Skip to main content
Version: Next

Reading and Writing in Apache Iceberg

Iceberg provided high-performance queries during reads and writes.

Query Engine Interaction with iceberg layer

Catalog layer

A catalog holds a pointer to the last metadata file

Metada layer

  • Metadata file: Each time a query engine write a new metadata file is created atomically and is defined as the latest version metadata file
  • Manifest list: Query engines interact with the manifest lists to get information about partition specifications that help them skip the nonrequired manifest files for faster performance.
  • Manifest file: Finally, information from the manifest files, such as upper and lower bounds for a specific column, null value counts, and partition-specific data, is used by the engine for file pruning.

Data layer

Query engines filter through the metadata files to read the datafiles required by a particular query efficiently. On the write side, datafiles get written on the file storage, and the related metadata files are created and updated accordingly.

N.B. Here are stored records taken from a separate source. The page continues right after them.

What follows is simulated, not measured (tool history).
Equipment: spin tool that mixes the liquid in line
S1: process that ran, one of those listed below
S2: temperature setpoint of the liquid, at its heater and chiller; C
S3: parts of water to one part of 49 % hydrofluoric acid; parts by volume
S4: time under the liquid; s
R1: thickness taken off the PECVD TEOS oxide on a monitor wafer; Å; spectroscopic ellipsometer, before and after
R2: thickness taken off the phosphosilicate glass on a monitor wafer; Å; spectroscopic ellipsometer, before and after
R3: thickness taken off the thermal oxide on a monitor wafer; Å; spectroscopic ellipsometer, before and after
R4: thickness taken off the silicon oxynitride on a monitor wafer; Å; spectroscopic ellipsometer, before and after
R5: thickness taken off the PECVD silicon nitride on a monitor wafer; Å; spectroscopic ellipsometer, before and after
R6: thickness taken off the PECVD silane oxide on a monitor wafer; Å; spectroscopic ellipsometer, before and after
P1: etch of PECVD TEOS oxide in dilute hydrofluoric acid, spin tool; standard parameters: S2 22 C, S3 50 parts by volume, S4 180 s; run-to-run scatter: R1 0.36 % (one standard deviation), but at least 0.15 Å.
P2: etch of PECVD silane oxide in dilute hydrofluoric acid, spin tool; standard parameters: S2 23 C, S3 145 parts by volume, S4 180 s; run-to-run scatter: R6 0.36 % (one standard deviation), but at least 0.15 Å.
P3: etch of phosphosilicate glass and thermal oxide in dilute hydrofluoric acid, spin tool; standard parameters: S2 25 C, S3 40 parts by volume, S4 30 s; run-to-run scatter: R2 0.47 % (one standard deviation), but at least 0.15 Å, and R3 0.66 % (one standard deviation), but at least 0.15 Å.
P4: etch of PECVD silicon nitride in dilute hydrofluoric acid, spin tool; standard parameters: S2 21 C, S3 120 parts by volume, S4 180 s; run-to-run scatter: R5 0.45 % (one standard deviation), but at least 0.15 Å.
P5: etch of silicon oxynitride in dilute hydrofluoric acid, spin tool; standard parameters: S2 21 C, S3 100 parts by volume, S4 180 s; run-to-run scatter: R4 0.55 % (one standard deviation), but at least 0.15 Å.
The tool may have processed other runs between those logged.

Apache Iceberg provides a robust process for reading and writing data, ensuring consistency, scalability, and efficient query performance.

Writing Data in Iceberg

The writing workflow in Iceberg involves several coordinated steps:

  1. Submit the query: The query engine receives an insert, update, or delete request.
  2. Fetch the latest metadata file: The engine retrieves the most recent metadata file to ensure it operates on the latest table state (to learn about the current table schema and partitioning scheme to orgnize data accordilly while writing)
  3. Write data files: New or updated data is written to data files in supported formats (e.g., Parquet, Avro, ORC). Data is sotred before getting written if a sort was defined.
  4. Create manifest files: Manifest files are generated to track the new data and delete files, including relevant statistics.
  5. Create manifest list: A manifest list is assembled, referencing all manifest files for the current operation.
  6. Write new metadata file: A new metadata file is created, capturing the updated table schema, partitioning, and snapshot information.
  7. Update the metadata pointer: At this stage, the engine verifies that no write conflicts have occurred. Once the check passes, it updates the catalog to reference the newest metadata file, making the changes immediately visible to all readers.

write

note

When a table is first created, only the metadata file exists. Because the initial snapshot does not reference any manifest files, there is no manifest list and no manifest files yet—simply because no data files have been written.

Reading Data in Iceberg

The reading workflow ensures that queries access the most up-to-date and relevant data:

  1. Query the catalog: The query engine requests the current metadata file from the catalog and get schema inforamtion to prepare , chech catalog to check current metada version
  2. Retrieve the current snapshot: The engine obtains the current snapshot ID and the location of its manifest list. its internal memory structures for reading the data . Then it learns about the table’s partitioning scheme to understand how the data is organized. The query engine can later leverage this to skip irrelevant datafiles. One of the most important pieces of information that the engine retrieves from the metadata file is the current-snapshot-id. This is what signifies the current state of the table. Based on the current-snapshot-id, the engine will locate the manifest list filepath from the snapshots array to traverse further and scan the relevant files.
  3. Access manifest files: Manifest files are read from the manifest list to identify relevant data and delete files.
  4. Apply partition filters: The engine uses partition information and statistics from manifest files to prune unnecessary data files.
  5. Read matching data files: Only the required data files are read, returning the filtered results to the user.

Iceberg’s read and write processes are designed for reliability, atomicity, and performance, supporting concurrent operations and efficient analytics at scale.